Goal
To use Puppeteer and headless Chrome to create an ExpressJS application that takes website screenshots on Platform.sh.
Assumptions
You will need:
- An SSH key configured on your Platform.sh account
- The Platform.sh CLI installed locally
- Node.js and
npminstalled locally
Problems
Using headless Chrome to take screenshots of a website requires properly connecting the chrome-headless service container to the Node library Puppeteer by passing its credentials using the Node.js Config Reader libary.
Steps
The project will ultimately have the following structure:
.
├── .platform
│ ├── routes.yaml
│ └── services.yaml
├── .platform.app.yaml
├── index.js
├── package.json
├── package-lock.json
└── screenshots.js
1. Initialize the project
Create an empty project on Platform.sh using the CLI.
$ platform create
Create a new project directory for the application on your local machine called screenshots and cd into it. Initialize the directory as a Git repository and set its remote to the newly created Platform.sh project using the outputted project ID.
$ git init
$ platform project:set-remote <project ID>
2. Create the Platform.sh configuration files
-
.platform/services.yamlDefine the
chrome-headlesscontainer using the supported version outlined in the Headless Chrome documentation.headless: type: chrome-headless:73 -
.platform.app.yamlConfigure the application
nodejs:name: nodejs type: nodejs:10 relationships: headless: "headless:http" crons: cleanup: spec: '*/30 * * * *' cmd: rm screenshots/* web: commands: start: "nodejs index.js" mounts: "/screenshots": "shared:files/screenshots" disk: 512The configuration uses
nodejs10, since it is required to use the Config Reader library with Puppeteer. It defines the mountscreenshotswhich will be the writable directory to save the screenshots the application takes.In order to prevent
screenshots/from filling up as people use it, acronjob is also defined that removes its contents every 30 minutes. -
.platform/routes.yamlLastly, set up a basic routes configuration file, using the name of the application
nodejs"https://{default}/": id: main type: upstream upstream: "nodejs:http" "https://www.{default}/": type: redirect to: "https://{default}/"

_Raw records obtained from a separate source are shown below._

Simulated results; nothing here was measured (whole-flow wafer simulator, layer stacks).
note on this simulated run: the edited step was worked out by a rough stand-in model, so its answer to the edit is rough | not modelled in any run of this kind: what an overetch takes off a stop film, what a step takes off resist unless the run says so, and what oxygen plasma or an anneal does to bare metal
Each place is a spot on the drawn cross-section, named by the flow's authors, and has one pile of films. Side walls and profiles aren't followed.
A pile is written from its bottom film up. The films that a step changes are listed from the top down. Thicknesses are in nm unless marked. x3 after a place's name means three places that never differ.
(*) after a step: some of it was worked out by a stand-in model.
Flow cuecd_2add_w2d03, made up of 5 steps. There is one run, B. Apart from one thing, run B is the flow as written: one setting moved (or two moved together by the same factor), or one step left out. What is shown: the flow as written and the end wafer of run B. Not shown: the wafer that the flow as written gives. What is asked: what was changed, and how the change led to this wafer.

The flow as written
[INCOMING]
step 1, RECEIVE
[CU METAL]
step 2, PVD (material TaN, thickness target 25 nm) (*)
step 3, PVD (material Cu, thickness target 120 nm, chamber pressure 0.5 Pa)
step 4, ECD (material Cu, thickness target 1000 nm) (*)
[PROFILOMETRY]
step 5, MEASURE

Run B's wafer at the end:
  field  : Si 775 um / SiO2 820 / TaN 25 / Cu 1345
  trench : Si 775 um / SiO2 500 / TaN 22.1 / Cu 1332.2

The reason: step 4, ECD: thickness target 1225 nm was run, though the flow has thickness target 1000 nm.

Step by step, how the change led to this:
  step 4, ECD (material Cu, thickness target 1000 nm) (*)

3. Write the screenshots.js file
Create a file in the project directory called screenshots.js with the following contents:
const puppeteer = require('puppeteer');
const platformsh = require('platformsh-config');
var exports = module.exports = {};
// Create an async function
exports.takeScreenshot = async function (url, screenshotID) {
try {
// Connect to chrome-headless using pre-formatted puppeteer credentials
let config = platformsh.config();
const formattedURL = config.formattedCredentials("headless", "puppeteer");
const browser = await puppeteer.connect({browserURL: formattedURL});
// Open a new page to the given url and take the screenshot
const page = await browser.newPage();
await page.goto(url);
await page.screenshot({
fullPage: true,
path: `screenshots/${screenshotID}.png`
});
await browser.close();
return browser
} catch (e) {
return Promise.reject(e);
}
};
It defines an async function called takeScreenshot as a module export. The Node.js Config Reader retrieves the library’s formatted credentials for Puppeteer to create the formattedURL string.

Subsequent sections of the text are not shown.